This is a parenting page, about parenting Page. I am a child psychologist and a mother. So I specialize in children, yet I am human, thus I am full of knowledge and yet as full of emotions as any other parent. So I decided to write this Parenting Page since it might be informative and funny for others to take an insider look at a child specialist raising her child. I also wanted to create a way to show Page when she grows up, if she chooses to have children, a real-life view of the experience. I hope you enjoy these stories and musings.

If you’re a parent, you know you’ve done it. Oh, you’ve done it many times over many years, most likely. You have shamelessly pretended to be asleep so either 1) your spouse would go tend to the child, or 2) your child would go away and leave you alone. Breathe easy; you are not alone. We spend endless hours, often over many years, dreaming and talking about how wonderful life will be once we have children… then we spend much energy trying to avoid childcare.

What does it say about you that you are willing to let your spouse go tend to a crying baby in the middle of the night or to a wide-awake young child at 5:45am? That you are willing to let a child toddle back to their bed or playroom alone in the morning? Oh, it doesn’t say anything bad about your character. You’re just tired. Sometimes even utterly exhausted.

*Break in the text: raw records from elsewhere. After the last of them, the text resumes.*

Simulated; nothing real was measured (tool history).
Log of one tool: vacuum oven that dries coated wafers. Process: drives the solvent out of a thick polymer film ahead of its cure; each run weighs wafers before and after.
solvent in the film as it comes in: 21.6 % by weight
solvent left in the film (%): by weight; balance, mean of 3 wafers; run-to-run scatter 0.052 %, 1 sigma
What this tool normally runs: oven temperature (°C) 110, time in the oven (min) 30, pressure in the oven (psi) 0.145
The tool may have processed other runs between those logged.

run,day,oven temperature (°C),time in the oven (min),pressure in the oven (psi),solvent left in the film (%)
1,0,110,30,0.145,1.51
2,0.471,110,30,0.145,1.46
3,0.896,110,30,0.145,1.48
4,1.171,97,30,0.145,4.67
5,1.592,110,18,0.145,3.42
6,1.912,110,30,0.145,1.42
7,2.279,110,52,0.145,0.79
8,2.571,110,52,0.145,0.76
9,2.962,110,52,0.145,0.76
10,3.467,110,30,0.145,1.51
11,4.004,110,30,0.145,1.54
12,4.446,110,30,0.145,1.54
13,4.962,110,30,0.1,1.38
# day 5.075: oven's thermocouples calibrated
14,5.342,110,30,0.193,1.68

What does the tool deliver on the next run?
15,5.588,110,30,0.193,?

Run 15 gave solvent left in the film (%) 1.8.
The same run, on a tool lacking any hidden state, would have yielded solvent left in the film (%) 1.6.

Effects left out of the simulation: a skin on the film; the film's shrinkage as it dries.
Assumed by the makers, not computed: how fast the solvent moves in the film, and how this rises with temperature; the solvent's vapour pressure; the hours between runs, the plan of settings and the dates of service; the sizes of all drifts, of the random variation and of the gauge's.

I was quickly adept at the skill of pretending to be asleep and allowing Peter to tend to Page, but I had to be tutored by another more experienced mother on the finer art of ignoring your own child. See, I had decided it was important that Page always see a smile when she came to wake us in the morning. As soon as Page could get out of bed on her own and come to our room, she would come in with that alertness only a young child can muster so early in the day, and shake me to wake me up. Groggy and wishing for more sleep, I would nonetheless look at her and smile. Thus I was surprised to hear a mom with more kids and parenting years under her belt than me say when her kids come to her in the morning, she responds as a She-Devil. What?! Oh, it’s the only system for sleep and sanity, she explained. As each of her children reached that stage of going to wake parents, she would grumpily shoo them away, resulting in them going and waking her husband. And her going back to sleep. I worried about her being less-than-inviting of the children, but she was pretty sure they hadn’t experienced any substantial or long-term trauma at being told to go away, and it was understood in her home over time that daddy was the “morning person,” not mommy. Apparently us psychologists worry about trauma way too much, and I could get more sleep than I had been getting for many years.

Alas, I couldn’t quite do it. At least not when Page was young. It was impossible not to smile at her youthful morning exuberance. Though, truth be told, as she got into late elementary school I did master the fine art of nicely (but firmly) saying, “Go away and let mommy sleep.” I think the Universe will forgive me.